Authored by Sailesh Mohan and Arunprasad Nandakumar
Agreement reflects rising importance of data-driven business models and comprehensive mobility services
Manufacturers and suppliers in the automobile industry are adapting to evolving data-driven business models through investments or acquisitions that instantly strengthen their data related capabilities. This is also part of larger strategic initiatives where companies are looking to reposition themselves as “mobility service providers” and break away from traditional labels of being solely auto manufacturers or tier 1 suppliers. Some of these traditional automakers and suppliers have identified telematics as the go-to solution to address these two major imperatives.
In the wake of this trend, Bridgestone NV, a subsidiary of Bridgestone Corporation in EMEA, has entered into an agreement with TomTom to acquire TomTom NV’s fleet telematics business–TomTom Telematics—for a whopping €910 million (approximately $ 1 billion). This agreement brings together one of the world’s leading tyre manufacturers with the number one fleet telematics provider in Europe to develop a dominant data analytics platform for connected services. The transaction enables Bridgestone to strengthen its digital mobility business; and TomTom to focus on its core mapping business.
“Smart move towards the development of an intelligent digital service orientated business for Bridgestone. CASE (Connectivity, Autonomous, Service, Electric) is redefining tomorrow’s automotive ecosystem, and we can expect many such moves across the industry to capture a greater share in the future value creation model” said Franck Leveque, Partner at Frost & Sullivan
TomTom and Bridgestone to Benefit from Mutual Synergies
This strategic acquisition will help Bridgestone cross-sell its tyres and existing digital solutions, including Bridgestone Connect, Tirematics, Fleetpulse and Mobox, to TomTom’s 50,000 customers comprising commercial fleets and fleet leasing companies. Apart from seeing this as an additional form of revenue, Bridgestone would be more interested in gaining access to millions of data points, such as road conditions and driving patterns, from TomTom Telematics’ expanding installed base of 860,000 vehicles. These data points will help make its tyre maintenance and driver experience solutions more robust and reliable.

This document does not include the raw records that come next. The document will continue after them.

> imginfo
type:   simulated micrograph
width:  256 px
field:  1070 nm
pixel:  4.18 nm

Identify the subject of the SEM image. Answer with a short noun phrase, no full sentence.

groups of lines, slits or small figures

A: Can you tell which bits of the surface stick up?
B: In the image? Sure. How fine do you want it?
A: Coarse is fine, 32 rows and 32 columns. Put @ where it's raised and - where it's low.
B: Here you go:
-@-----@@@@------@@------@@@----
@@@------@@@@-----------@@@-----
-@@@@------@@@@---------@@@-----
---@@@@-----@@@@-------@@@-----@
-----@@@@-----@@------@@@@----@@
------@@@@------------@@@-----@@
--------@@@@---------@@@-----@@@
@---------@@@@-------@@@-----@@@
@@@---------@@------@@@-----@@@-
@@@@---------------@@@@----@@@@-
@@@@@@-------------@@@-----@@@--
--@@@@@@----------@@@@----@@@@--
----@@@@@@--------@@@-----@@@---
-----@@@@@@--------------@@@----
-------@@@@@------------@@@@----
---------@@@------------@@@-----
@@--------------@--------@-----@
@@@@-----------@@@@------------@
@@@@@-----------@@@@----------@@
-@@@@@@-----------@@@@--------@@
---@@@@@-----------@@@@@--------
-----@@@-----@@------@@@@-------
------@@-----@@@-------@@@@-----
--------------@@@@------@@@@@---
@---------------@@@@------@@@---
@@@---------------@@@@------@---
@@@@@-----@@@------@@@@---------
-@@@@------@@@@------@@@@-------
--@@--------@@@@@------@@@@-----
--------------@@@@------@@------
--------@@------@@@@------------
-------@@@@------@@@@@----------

In turn, Bridgestone’s brand image, large customer base, and strong global OEM tie-ups will help accelerate growth in TomTom’s telematics business at a much faster pace than current y-o-y growth rates. This move will also enable TomTom Telematics to consolidate its number one position in the fast growing European telematics market.
This acquisition provides a solid platform from which Bridgestone can launch its bid to overtake other tyre manufacturers and become the number one telematics provider in terms of installed base. It will be up against Michelin, Continental, Pirelli and Goodyear who are already strong contenders for the No.1 slot with their respective acquisitions in different regions. In term of solutions, Bridgestone will be matching the likes of Michelin and Continental with a comprehensive Driver Management, Vehicle Management, and Safety & Compliance services portfolio. However, this acquisition will give them an edge with WEBFLEET’s open and scalable platform, a feature which its competitors lack
TomTom Looks to the Future
For TomTom, the decision to part ways with its telematics business indicates a change in priorities, paving the way for the company to enhance its investment in the navigation business and, importantly, a chance to move more towards a software centric service platform.
Currently, while the traditional navigation platform that TomTom supplies to a number of major OEMs in the automotive business is its main product, the traditional navigation business itself is going through a period of transformation with the proliferation of advanced driver assistance systems (ADAS) and automated driving (AD) solutions.
TomTom has a diverse portfolio of ADAS and AD focused products, the cornerstone of which are its HD base maps that are targeted at AD applications for L3 and higher. All major OEMs working on L3 and L4 automation will require a third validation layer of dynamic data beyond perception and vision sensors along the geographic course of operation. With coverage of 380,000 kms across EU, NA and Japan, TomTom is the second largest HD map supplier, positioning it as a key vendor to a market that is estimated to have over 16 million units by 2030. TomTom is working on addressing coverage and richness of latency, two key indices that are critical to the success of HD Mapping solutions.
TomTom is set to further improve the service value of its HD maps by adding sensor fusion and AI software stack capability gained from its acquisition of Autonomus. It is likely to position this service as a subscription service to smaller mobility service providers to enable automation on their fleet, rather than developing proprietary localisation and mapping solutions for each application.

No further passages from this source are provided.